“Tiffany stone" is a trade name used for a purple, blue and white gem material that can be cut and polished into beautiful beads, cabochons and tumbled stones. Geologically, Tiffany stone is a rock composed primarily of fluorite with smaller amounts of opal, calcite, dolomite, quartz, chalcedony, bertrandite and other materials. Other names used for Tiffany stone are "opalized fluorite," "ice cream stone," and "bertrandite." Last name is incorrect because bertrandite is a mineral, which only comprises a few percent of the rock known as Tiffany stone. The most appropriate name for Tiffany stone is “opal fluorite” or “opalized fluorite.”
Tiffany stone is a rare material. It is mined at one location worldwide - the Brush Wellman beryllium mine, at Spor Mountain, western Utah. It occurs there as nodules that are part of the ore produced at the mine. The nodules typically contain between one and two percent beryllium by weight.
Almost all of the Tiffany stone mined at Spor Mountain is crushed and used to produce beryllium. A small amount has been carried out of the mine by employees, and a small amount has been gathered by collectors who have rarely been allowed into the mine. These are the only sources of the gem material because Brush Wellman has always been interested in producing beryllium and has not been interested in Tiffany stone.

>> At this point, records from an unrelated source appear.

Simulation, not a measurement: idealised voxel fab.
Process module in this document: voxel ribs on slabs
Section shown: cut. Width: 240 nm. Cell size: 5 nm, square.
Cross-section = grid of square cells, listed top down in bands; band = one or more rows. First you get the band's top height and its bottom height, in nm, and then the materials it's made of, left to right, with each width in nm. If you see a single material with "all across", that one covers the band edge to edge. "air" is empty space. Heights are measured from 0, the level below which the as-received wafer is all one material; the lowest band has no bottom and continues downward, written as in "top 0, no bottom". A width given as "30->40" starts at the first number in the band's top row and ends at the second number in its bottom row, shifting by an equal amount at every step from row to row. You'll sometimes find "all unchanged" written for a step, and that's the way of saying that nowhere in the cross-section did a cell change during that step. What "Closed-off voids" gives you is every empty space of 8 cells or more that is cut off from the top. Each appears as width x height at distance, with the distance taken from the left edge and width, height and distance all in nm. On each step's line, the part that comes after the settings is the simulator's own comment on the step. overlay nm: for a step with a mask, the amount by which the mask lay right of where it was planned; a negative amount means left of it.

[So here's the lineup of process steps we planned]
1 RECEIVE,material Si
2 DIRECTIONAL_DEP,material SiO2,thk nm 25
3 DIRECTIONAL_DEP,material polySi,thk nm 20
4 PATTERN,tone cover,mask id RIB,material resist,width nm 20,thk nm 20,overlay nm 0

There are numerous stories behind the name “Tiffany Stone.” Some people attribute the name to Tiffany and Company, the famous luxury goods retailer. The company has never been associated with the mine or with Tiffany stone. Others attribute the name to the daughter of a Brush Wellman employee who collected the colorful nodules brought home by her father. This story is possible, but the names of the miner or his daughter are not found in any written record.
Jewelry made with Tiffany stone is unlikely to be found in a mall jewelry store. Instead, it is most likely to be sold at a gem and mineral show, at a rock shop, or by a lapidarist at a craft show. You might also find it at an online craft marketplace such as Etsy. Some of these sellers are likely to be the same person who cut the stone and made the setting. You will rarely find that when buying diamonds, emeralds, rubies or sapphires!
Although Tiffany Stone can be very attractive, there is an important thing to consider when using in jewelry - it has a Mohs hardness of only 5 to 5 1/2. That makes it easy to scratch. That is why Tiffany Stone is best used in pendants, beads, earrings and other types of jewelry that will not be subjected to abrasion.
One thing about Tiffany Stone that will probably make you happy is its price. Even though it is very rare and quite beautiful, cabochons with beautiful color, pattern and size can usually be purchased for $150 or less. It looks great in silver and that allows getting you the whole piece not too expensive.